Ask the Rabbi: Easy as א-ב-ג?
Dear Rabbi Simon,
I hope you fasted well yesterday.
Thank you for the insights into the Kinnot, making them easier to understand.
In the afternoon, I was listening to a shiur on Eichah on Torahanytime.  As an aside, the speaker mentioned that the 1st perek of Eichah is the source for the order of the alef bet as we know it.  Other chapters also follow the alef bet chronology but with ayin en peh interchanged.
He quoted Rabbi Shimon Schwab as his source.
Although he did not elaborate on this, surely Sefer Tehillim predates Megillat Eichah by centuries.  Several psalms are written in the alef bet order (e.g.
psalm 119).
Can you please clarify?
Thank you & best wishes.
PhilippeHi Philippe
***
TY for your sophisticated Q.
I have also heard that the question of the sequence of samekh and 'ayin is subject to dispute. It seems that there are indications that in Paleo-Hebrew the order is reversed from what we know. It is alleged that chapters 2, 3 and 4 of Eichah (chapter 5 is not alphabetical) reflect the original order. Of course, as you say, ch 1 conforms to the order with which we are family.

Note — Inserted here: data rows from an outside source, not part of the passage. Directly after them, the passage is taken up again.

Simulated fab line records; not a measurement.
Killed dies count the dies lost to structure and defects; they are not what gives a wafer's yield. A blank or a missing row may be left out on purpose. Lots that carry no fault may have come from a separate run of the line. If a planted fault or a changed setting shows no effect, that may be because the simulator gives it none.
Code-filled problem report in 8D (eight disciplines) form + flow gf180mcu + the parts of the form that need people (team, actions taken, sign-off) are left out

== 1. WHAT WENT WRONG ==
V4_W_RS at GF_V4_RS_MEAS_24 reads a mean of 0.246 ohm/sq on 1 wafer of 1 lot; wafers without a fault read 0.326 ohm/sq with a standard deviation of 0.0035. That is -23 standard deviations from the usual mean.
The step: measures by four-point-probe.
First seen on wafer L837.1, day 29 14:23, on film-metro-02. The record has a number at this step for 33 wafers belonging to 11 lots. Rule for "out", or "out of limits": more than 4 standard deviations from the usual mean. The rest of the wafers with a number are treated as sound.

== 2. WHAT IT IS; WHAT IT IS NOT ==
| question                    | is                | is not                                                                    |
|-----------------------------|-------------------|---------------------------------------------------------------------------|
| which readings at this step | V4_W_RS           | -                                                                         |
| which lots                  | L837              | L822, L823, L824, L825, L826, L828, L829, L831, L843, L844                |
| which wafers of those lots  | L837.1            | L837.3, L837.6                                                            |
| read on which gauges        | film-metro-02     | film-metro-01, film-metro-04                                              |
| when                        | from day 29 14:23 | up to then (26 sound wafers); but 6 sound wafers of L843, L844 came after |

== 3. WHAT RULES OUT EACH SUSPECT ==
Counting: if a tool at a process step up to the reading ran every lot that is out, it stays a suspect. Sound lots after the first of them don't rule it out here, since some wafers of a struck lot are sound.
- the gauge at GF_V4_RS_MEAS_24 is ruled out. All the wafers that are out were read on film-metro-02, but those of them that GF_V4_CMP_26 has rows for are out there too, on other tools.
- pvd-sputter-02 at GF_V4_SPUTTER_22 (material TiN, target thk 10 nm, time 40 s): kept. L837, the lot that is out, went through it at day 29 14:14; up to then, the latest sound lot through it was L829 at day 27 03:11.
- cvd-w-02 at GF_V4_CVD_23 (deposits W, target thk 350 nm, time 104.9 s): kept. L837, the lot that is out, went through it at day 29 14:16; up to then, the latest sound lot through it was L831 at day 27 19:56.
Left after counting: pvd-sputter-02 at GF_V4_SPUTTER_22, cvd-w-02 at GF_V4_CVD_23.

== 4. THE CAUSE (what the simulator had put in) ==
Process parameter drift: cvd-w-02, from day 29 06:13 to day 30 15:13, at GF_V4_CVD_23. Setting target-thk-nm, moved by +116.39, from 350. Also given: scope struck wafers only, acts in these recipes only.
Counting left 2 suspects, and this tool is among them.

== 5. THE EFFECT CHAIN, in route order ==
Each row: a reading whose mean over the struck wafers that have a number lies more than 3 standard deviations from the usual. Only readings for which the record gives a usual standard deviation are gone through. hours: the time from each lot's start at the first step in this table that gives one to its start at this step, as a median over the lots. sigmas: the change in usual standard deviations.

You are right that Tehillim predates Eichah, however a critic can claim that the order was redacted to bring it in line with the accepted/preferred sequence. This is particularly true for ch. 119, where each of the 8 vv per letter are their own group, and each set of 8 vv. can easily be repositioned. The question is in Ps. 34 or 145, if the internal logic of the passage sheds light on the correct sequence. In Ps. 34, some claim that the v. starting with the letter peh makes more sense to follow the verse starting with samekh (due to the common appearance of the word ra'). I am not convinced that this argument is compelling.
I will stick with the mesorah, that 'ayin belongs before peh. Best to look before speaking.